Assuming you care at all, you’ve probably already seen the crappy looking bootleg or the Thai version that’s been floating around or maybe you even saw it playing in theaters last weekend. Either way, Yahoo finally put up the 2nd official trailer for James Cameron’s Avatar this morning.

If corny lines like “Ladies and gentlemen, you are not in Kansas anymore. You are on Pandora” give you a masculine chill, then you’ll probably be all over this thing. Me? Despite the fact the trailer gives a much more detailed look at what the movie is all about (we even get to see Giovani Ribisi doing the Paul Reiser part from Aliens), I’m having a hard time letting go of my skepticism.
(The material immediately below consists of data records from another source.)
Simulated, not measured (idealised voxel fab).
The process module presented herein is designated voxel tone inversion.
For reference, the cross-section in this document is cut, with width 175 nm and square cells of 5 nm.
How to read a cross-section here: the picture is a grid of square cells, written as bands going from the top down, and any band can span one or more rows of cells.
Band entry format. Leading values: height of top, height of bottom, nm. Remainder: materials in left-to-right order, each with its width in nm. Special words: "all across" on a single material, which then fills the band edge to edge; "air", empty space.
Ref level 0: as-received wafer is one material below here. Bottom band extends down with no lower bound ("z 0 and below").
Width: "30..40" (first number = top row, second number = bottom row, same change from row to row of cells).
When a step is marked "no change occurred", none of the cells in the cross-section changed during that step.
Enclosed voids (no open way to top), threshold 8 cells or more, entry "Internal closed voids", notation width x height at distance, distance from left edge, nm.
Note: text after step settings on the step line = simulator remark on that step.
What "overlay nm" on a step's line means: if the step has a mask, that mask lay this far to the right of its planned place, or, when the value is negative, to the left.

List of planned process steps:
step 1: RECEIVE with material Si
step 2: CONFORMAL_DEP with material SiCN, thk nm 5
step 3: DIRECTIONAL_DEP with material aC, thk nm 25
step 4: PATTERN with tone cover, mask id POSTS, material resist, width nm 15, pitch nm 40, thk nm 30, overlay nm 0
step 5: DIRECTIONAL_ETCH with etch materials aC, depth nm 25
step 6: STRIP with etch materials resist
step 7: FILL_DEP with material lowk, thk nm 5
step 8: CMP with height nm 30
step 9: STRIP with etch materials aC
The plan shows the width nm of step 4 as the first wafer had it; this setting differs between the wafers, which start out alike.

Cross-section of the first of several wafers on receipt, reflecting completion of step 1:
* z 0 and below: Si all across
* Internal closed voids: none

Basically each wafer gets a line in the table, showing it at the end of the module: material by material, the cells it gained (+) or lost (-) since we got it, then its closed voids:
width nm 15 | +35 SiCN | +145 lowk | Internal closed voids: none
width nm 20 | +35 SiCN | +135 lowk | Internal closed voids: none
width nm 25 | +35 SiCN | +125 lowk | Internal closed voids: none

Originally, Cameron promised a revolutionary visual experience. When that kind of crashed and burned on Avatar Day, it became clear marketing  needed to do a better job of selling the movie itself and this is an attempt to do that. The problem is, it lays bare a lot of the flaws in Cameron’s style – the cartoon dialogue, simplistic characters and thin story – and no amount of Enya-like music will ever cover that up.

Still, now that the hype wave has crested and rolled back a little bit, this new trailer does a much better job than the teaser and it shouldn’t draw so many awkward Delgo and Thundercats references. Despite recent attempts to pin Avatar to a Poul Anderson story, this is still an original sci-fi work that isn’t a sequel or a remake and that’s something that makes me want to put my skepticism away.

Dana Goodyear’s recent profile of Cameron in New York Magazine made the guy look like the arrogant, macho asshole I’ve always imagined him to be, and yet by the end I kind of had to admire him. It’s easy to mock his annoying Oscar acceptance speech for Titanic or the petulant rebuttal he wrote of Kenneth Turan’s pan of the film, but it’s important to remember what a huge chance he took  on that film and how much of the media was gunning for its failure. The guy threw himself into a dream project – the failure of which probably would’ve ruined him – and just when it looked like he was going to fumble the ball, he scored the game-winning touchdown. I probably would’ve come off like an asshole too.

My big concern with Avatar has been all the talk about the revolutionary effects and 3-D. Cameron has even said in interviews the story idea sprang from his desire to push forward the technology of how characters and creatures are created in CGI. That seems to me to be putting the CGI cart before the horse, but near the end of the NY Mag piece Cameron says this:

“Too much is being said about the technology of this film. Quite frankly, I don’t give a rat’s ass how a film is made. It’s an emotional story. It’s a love story. They’re not expecting that. The sci-fi/fantasy fans see the trailer and they think, Cool—battles, robots. What you really need to get to is, Oh, it’s that, too.”

On one hand, it’s good to know he’s at least paying lip service to story and character, but on the other hand it also feels a little like he’s just trying to redo the Titanic formula that worked so well at the box office and at the Oscars. Special effects and action for the boys and a love  story for the girls.

If he pulls it off, he may well have another Titanic on his hands (for better or for worse, depending on your perspective) and if he doesn’t, it might be more like Michael Bay’s wretched and laughable Pearl Harbor.

At this point, I’m prepared to cross my fingers and give him the benefit of a doubt.

4 Responses to “Trailer #2: Avatar”

  1. You make a lot of good points here. I agree I might be a little too eager to see this fail simply because of all the hype, so I’m willing to take a deep breath and see what happens.

    I’m disappointed I’ll have to drive anywhere from 1 to 3 hours to see this in true IMAX (in the middle of December no less), which is apparently the only way to see this, so I’ve yet to get excited for it. But we’ll see.

  2. Dances with Nav’i? It looks like that and every other let’s-infiltrate-those-stinking-natives-on-that-land-we-want-so-we-can-better-destroy-them-unless-we-first-happen-to-fall-in-love-and-figure-out-our-colonial-arrogance-is-the-real-barbarism-at-play-here film ever made.

    I feel more informed and even less excited. I’ll see it, I’m sure. Everyone will. Bleh.

  3. I’m not convinced the IMAX screen is the only way to go. I’ve been told that the image looked crisper and brighter on the smaller screens. It looked fine to me in IMAX, but it didn’t change my life either.

    It’s funny JB, here I am trying to let go of my skepticism and here you are trying to pump it back up again.

    Let’s just say, I want this to be good. I’d rather it blow me away than leave it open to me crapping all over it.

  4. This just isn’t my kind of movie and I’m cool with that. No misplaced hope or cynicism necessary.